PLASKON: Senator Harry Reid says that Mount Charleston is a jewel.

REID: It is remarkable, just a few miles from the Las Vegas strip, there is a 12 thousand foot mountain here.

PLASKON: Reid organized the first presidential session to protect Lake Tahoe decades ago, and yesterday he held a similar event to focus on protecting Mt Charleston. Deputy Forest Service Supervisor Stephanie Phillips knows the challenge.

PHILLIPS: We literally have 1.6 million visitors at our door step.

PLASKON: The area is visited nearly 2 million times every year according to a recent Forrest Service Commissioned study. She put up slides showing that on New Year's Day this year alone, people who wanted to play in the snow drove 6-thousand, 600 cars up Mt Charleston's one lane road.

PHILLIPS: I think the Law Enforcement officer feel like it is anarchy, and I heard that the tow truck drivers had trouble getting people up here. It was just gridlock.

PLASKON: The Forrest Service has lots of money to alleviate such problems because it's funded through a unique law allowing for the sale of public land called the Southern Nevada Public Lands Management Act, or SNPLMA. It's flawed though says Phillips.

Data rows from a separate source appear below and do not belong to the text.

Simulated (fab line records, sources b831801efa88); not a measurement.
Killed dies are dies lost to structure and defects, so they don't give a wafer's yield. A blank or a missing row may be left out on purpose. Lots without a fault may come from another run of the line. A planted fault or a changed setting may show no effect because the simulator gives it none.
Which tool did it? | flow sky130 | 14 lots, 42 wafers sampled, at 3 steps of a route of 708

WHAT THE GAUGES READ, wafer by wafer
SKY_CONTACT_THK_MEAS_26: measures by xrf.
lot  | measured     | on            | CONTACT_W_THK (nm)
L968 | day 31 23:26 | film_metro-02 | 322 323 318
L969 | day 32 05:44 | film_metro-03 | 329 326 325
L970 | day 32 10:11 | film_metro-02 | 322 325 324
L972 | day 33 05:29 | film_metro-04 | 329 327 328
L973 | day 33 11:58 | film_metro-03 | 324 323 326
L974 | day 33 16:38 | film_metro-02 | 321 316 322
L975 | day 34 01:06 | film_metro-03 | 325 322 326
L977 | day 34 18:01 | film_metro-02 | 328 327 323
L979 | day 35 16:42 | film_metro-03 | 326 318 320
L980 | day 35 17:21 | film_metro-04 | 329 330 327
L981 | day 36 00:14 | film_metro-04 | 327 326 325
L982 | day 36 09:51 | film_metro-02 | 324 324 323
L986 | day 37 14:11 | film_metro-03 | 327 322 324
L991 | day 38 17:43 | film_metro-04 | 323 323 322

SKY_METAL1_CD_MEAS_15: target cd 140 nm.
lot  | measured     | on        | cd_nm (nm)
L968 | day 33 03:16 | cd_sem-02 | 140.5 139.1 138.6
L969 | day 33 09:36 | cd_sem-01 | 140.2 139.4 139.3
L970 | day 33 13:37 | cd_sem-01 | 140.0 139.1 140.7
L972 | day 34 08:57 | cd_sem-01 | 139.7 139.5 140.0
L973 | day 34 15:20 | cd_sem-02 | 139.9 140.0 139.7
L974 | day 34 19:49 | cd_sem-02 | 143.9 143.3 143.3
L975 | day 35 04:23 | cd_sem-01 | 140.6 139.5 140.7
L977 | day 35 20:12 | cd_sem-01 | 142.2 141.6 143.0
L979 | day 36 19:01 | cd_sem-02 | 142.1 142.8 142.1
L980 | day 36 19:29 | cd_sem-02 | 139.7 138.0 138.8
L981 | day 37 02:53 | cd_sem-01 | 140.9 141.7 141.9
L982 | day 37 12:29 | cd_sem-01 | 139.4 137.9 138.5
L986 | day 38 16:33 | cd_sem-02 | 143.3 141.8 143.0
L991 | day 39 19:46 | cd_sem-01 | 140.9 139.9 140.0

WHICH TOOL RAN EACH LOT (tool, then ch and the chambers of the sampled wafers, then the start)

PHILLIPS: But while SNPLMA has made significant dollars available for new facilities operations is still going to be a challenge because we can not use funds for operations and maintenance.

PLASKON: According to Forrest service attorneys, the law doesn't allow for operations funding. And without money to operate new facilities, the Forrest Service is reluctant to build them. Phillips asked Senator Ensign if the bill could be changed. Ensign said no, now the Bush Administration wants the money.

ENSIGN: If we open it up they can come after the funding. We may be precluded from doing something like that, opening the bill up at all allows them to do something like taking 70 percent of the money.

PLASKON: Forrest Service representatives said however that under the current funding structure the Forest Service can start a Mt Charleston shuttle system to reduce traffic congestion, but it would have to be self sufficient, meaning it would charge fees. And the soonest the public could see major changes in construction and service at Mt Charleston is two years. Meanwhile, some Mt Charleston residents like Dennis Lovell Mt Charleston feel trapped.

LOVELL: Trying to get to and from town, We just don't go to town anymore because the traffic is so heavy.

PLASKON: He doesn't like the trash people leave behind either. In just the first six months of operation Mt Charleston litter control has collected more than 17-thousand pounds of garbage from the wilderness.